IV. Transposition ciphers (Optional)
  1. Examples of transposition ciphers.
    1. Fence-post and other rectangular ciphers.
    2. Rectangular ciphers with keywords. A keyword is just a handy way to remember a permutation of the rows or columns of the grid.
    3. The poem code. This is a transposition code used by the Allied underground in World War II. We can reconstruct how it works from an episode in Between Silk and Cyanide by Leo Marks.
  2. Transposition cipher cryptanalysis and security.
    1. Recognition of a transposition cipher by frequency count. If the frequency histogram looks like the standard one, the cipher is probably a transposition.
    2. Factors of the ciphertext length. For a rectangular transposition code, cryptanalysis begins by drawing a grid with the correct dimensions.
    3. Difficulty of breaking a rectangular transposition code. How many possibilities are there?
V. Public-key cryptography
  1. The notion of a public-key system. An on-line company (olc) needs to tell your computer how to encrypt your credit-card number without revealing how to decrypt it.
  2. Basic ideas from number theory.
    1. Primes, the Fundamental Theorem of Arithmetic, and the definition of square-free. The public-key system uses numbers that are products of two (distinct) primes.
    2. The Euler function.
      1. Definition. The number (m) is equal to the number of elements of {1, ..., m-1} that have multiplicative inverses modulo m. (From an earlier activity, we know that this is the number of elements of {1, ..., m-1} that have no common factors with m.)
      2. Calculation. If m is prime, then (m) = m-1. If m = pq is a product of (distinct) primes, then (m) = (p-1)(q-1).
    3. Modular power tables. If m is square-free, then every column in a mod-m power table whose number is one more than a multiple of (m) contains the numbers 1 through m-1 in standard order.
    4. Statement of Euler's Theorem: If m is square-free, then
      an (m)+1 mod m = a.
  3. The Public-key cryptography system.
    1. Preparation. The OLC obtains two primes, p and q, and multiplies them together to get m = pq. It chooses a number k between 1 and m. (The number k must have no common factors with (m); otherwise it is chosen essentially at random.)
    2. Encryption. The OLC tells your computer the numbers m and k. Your computer takes your credit-card number x and computes xk mod m. Call this number y. Your computer sends y back to the OLC.
    3. Decryption. The OLC knows that m = pq, so it can compute (m) = (p-1)(q-1). It now finds a multiplicative inverse for k modulo (m); that is, a number k' such that kk' is one more than a multiple of (m). It computes yk' mod m. Since y= xk mod m, the result is
      (xk)k'm = xkk' mod m = x
      by Euler's Theorem.
  4. Example of public-key cryptography.
  5. (Optional.) This history and alternate history of public-key cryptography. There's a nice account in The Code Book by Simon Singh.
  6. The security of public-key cryptography. The decryption key, k', is easy to compute (Euclid's algorithm) once you know k and (m). But how can you find (m) from m?

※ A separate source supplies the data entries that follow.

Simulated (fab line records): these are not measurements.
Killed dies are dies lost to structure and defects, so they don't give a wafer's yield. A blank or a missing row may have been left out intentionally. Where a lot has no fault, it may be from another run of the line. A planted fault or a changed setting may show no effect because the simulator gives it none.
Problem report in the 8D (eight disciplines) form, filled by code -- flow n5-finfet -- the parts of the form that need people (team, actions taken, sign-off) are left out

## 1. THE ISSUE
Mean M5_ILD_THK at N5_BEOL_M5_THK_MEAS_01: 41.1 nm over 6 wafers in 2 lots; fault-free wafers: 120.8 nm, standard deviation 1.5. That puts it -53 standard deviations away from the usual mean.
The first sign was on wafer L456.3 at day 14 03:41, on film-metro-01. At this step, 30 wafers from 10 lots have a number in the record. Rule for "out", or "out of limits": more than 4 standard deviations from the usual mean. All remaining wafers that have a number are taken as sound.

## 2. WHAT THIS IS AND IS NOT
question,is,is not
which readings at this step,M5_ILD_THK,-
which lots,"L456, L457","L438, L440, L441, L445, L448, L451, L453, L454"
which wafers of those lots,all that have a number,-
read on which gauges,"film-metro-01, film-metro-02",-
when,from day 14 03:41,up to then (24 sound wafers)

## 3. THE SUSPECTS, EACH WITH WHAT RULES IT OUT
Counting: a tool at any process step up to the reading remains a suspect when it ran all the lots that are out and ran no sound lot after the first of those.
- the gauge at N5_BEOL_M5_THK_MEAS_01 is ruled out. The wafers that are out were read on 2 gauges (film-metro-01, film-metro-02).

Annotated Bibliography [Outline]

  • Helen Fouché Gaines. Cryptanalysis: A Study of Ciphers and their Solution. Dover Publications, New York, 1939.

    Gaines describes many of the classic transposition and substitution ciphers, and provides detailed instructions for their cryptanalysis. As you'd guess from the copyright date, this is all pencil-and-paper stuff.

  • Martin Gardner. Codes, Ciphers, and Secret Writing. Dover Publications, New York, 1972.

    This very friendly and relatively short book describes many transposition and substitution ciphers, and includes a fascinating chapter on invisible inks.

  • David Kahn. The Codebreakers. Macmillan, New York, 1967.

    This twelve-hundred-page monster traces the use of codes and ciphers throughout history (Western history, mostly). The historical accounts are often gripping (they often include fascinating character sketches), and they are interspersed with very readable discussions of the nuts and bolts of cryptographic techniques of each historical period. One caution, though: this is a big, long book.

  • David Kahn. Seizing the Enigma: The Race to break the German U-boat codes, 1939 - 1943. Souvenir, London, 1992.

    This is a very readable account of the activities that allowed the Allies to read a good deal of the communication between the German command and the U-boat fleet during World War II. The characters include brilliant cryptographers, daring spies, and heroic soldiers; the intertwining of so many disparate people and events makes for fascinating reading. The discussion of the Enigma code itself is sketchy, but at least it's present.

  • Leo Marks. Between Silk and Cyanide. The Free Press, New York, 1998.

    Marks worked for British intelligence during World War II, trying to reconstruct messages that had been incorrectly enciphered or incorrectly transmitted by underground agents working on the Continent. This is the story of his years in that job, his interactions with the agents, and his attempts to convince his military superiors to switch to a more secure and more robust encryption scheme. It reads like a novel -- sort of a combination of a good spy thriller and Catch-22.

  • Ivan Niven, Herbert Zuckerman, and Hugh Montgomery. An Introduction to the Theory of Numbers. John Wiley & Sons, New York, fifth edition, 1991.

    This is a standard textbook on Number Theory, aimed at the advanced undergraduate or beginning graduate student level. It's a good reference for the details behind public-key cryptography, and some of the techniques that contemporary mathematicians use to attack the problem of factoring products of large primes.

  • Simon Singh. The Code Book. Anchor Books, New York, 1999.

    This is an excellent and very readable account of the history and practice of cryptography. I recommend it highly.

  • Abraham Sinkov. Elementary Cryptanalysis: A Mathematical Approach. Random House and the L. W. Singer Company, New York, 1968.

    The mathematics in this book is very clear and accessible. The book covers many of the same cryptanalysis techniques as the Gaines book, but uses mathematical notation, so that the techniques can be generalized and automated more easily.